IP Corner: Multipliers and DSP Slices

Publish Date: Jan 03, 2012 | 3 Ratings | 3.67 out of 5 |  PDF

Overview

The seemingly simple task of multiplying two numbers together can get extremely resource-intensive and complex to implement in digital circuitry. In this edition of IP Corner, learn how FPGA multipliers work, and how to take advantage of the new Virtex-5 DSP48E slices.

Table of Contents

  1. Introduction
  2. Using Multipliers in LabVIEW FPGA
  3. Virtex-5 DSP48E Slices
  4. Summary
  5. Additional Resources

1. Introduction

Figure 1. Multiply Function in LabVIEW

Multiplication is something that you probably take for granted in field-programmable gate array (FPGA) applications. How difficult could it be to multiply two numbers together? Computers do it all the time, right? The fundamental architecture of a processor-based system (see Figure 2) includes a dedicated calculation engine called the arithmetic logic unit (ALU). The ALU is responsible for all math operations in everything from four-function calculators to Pentium 4 processors.

Figure 2. Von Neumann Processor Architecture

FPGAs, however, have no ALU, and all operations involve configurable logic blocks that are wired up to define a custom hardware circuit (see Figure 3).

Figure 3. An FPGA Composed of Unwired Logic Blocks to Implement a Custom Circuit

You can use logic resources such as flip-flops and look-up tables (LUTs) to perform any type of functionality, but complex math operations like multiplication are extremely resource-intensive. For a frame of reference, refer to Figure 4, a schematic drawing of one way to implement a 4-bit by 4-bit multiplier using combinatorial logic.

 

Figure 4. Schematic Drawing of a 4-Bit by 4-Bit Multiplier

Now imagine multiplying two 32-bit numbers together, and you end up with more than 2,000 operations for a single multiply. Because of this, many FPGAs have hardwired multiplier circuitry to save on LUT and flip-flop usage in math and signal processing applications. When using a multiply function in the LabVIEW FPGA Module, the compiler tries to use all prebuilt multipliers before building additional ones out of logic resources. Table 1 shows the number of multipliers across various FPGA families.

 

Virtex-II 1000

Virtex-II 3000

Spartan-3 1000

Spartan-3 2000

Virtex-5 LX30

Virtex-5 LX50

Virtex-5 LX85

Number of Multipliers

40

96

24

40

32

48

48

Type

18x18

18x18

18x18

18x18

DSP48E Slices

DSP48E Slices

DSP48E Slices

Table 1. Multiplier Resources for Various FPGAs

Virtex-II and Spartan-3 FPGAs have 18-bit by 18-bit multipliers, whereas the new Virtex-5 family of FPGAs has DSP48E slices with 25-bit by 18-bit multipliers.

Back to Top

2. Using Multipliers in LabVIEW FPGA

Consider a 16-bit example in LabVIEW FPGA using an 18-bit by 18-bit multipliers.  The block diagram shown in Figure 5 multiplies two 16-bit numbers together of integer 16 (I16) data type.  In LabVIEW, the default output data type when multiplying two I16 numbers is also I16.

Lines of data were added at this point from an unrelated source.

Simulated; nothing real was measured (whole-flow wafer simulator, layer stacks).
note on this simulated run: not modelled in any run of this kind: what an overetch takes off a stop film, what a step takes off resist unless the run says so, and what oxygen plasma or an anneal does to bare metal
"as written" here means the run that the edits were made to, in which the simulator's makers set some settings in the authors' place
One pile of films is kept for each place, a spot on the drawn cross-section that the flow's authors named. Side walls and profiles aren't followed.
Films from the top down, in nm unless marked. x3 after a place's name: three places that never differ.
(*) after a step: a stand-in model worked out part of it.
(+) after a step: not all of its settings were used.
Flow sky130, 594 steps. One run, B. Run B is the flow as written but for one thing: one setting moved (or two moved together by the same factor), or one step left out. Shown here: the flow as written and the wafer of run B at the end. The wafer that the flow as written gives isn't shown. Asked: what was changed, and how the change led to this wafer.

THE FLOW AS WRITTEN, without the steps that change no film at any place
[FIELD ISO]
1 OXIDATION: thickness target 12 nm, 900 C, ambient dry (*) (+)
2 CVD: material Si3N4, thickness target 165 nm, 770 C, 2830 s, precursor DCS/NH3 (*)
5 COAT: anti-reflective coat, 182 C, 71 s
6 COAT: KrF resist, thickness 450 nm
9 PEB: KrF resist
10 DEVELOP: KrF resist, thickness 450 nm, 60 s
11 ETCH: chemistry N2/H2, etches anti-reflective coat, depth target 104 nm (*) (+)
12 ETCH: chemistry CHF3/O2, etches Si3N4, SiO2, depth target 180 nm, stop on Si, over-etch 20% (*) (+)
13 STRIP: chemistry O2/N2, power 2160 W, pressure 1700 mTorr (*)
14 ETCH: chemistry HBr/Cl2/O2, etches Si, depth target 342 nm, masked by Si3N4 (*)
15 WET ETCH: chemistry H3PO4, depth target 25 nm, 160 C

Figure 5. Multiplying Two 16-Bit Numbers in LabVIEW FPGA

An 18-bit by 18-bit multiplier has two fixed 18-bit inputs and a fixed 36-bit output to represent all the possible values that can result from multiplying two 18-bit numbers.  When multiplying two 16-bit numbers using one of these multipliers, the corresponding circuit that gets synthesized is shown in Figure 6.

 

Figure 6. 18x18 Multiplier Used to Calculate the Product of Two 16-Bit Numbers

The two 16-bit registers are wired to the inputs of the 18-bit by 18-bit multiplier and a 36-bit value is calculated.  Because the resulting value of x*y in LabVIEW is of I16 data type, only the first 16 bits of the multiplier output are actually used in the block diagram and the remaining 20 bits of the result remain unwired and are essentially lost.  If multiplying the two 16-bit inputs, x and y, produced a value that was larger than 65536 (216) the 16-bit output would overflow and produce incorrect results. This potential for overflow is important to note because it can introduce issues that that are extremely difficult to troubleshoot.

You might have already encountered errors caused by overflow and needed a way to account for the all 32-bit possibilities when multiplying 16-bit numbers. There are two ways to avoid overflow in this example. The first is to convert each number to 32-bit integer values before multiplying, resulting in a full 32-bit output.

Figure 7. Converting to I32 Data Type to Avoid Overflow

Instead of only using the first 16-bits of the multiplier's 36-bit output, this approach will use the first 32-bits, and account for all possible output values.

 

The second, and more efficient, solution is to use the new fixed-point numeric data type. Even though you might be working with integer numbers and no fractional values, fixed-point math operations are helpful for managing precision and overflow.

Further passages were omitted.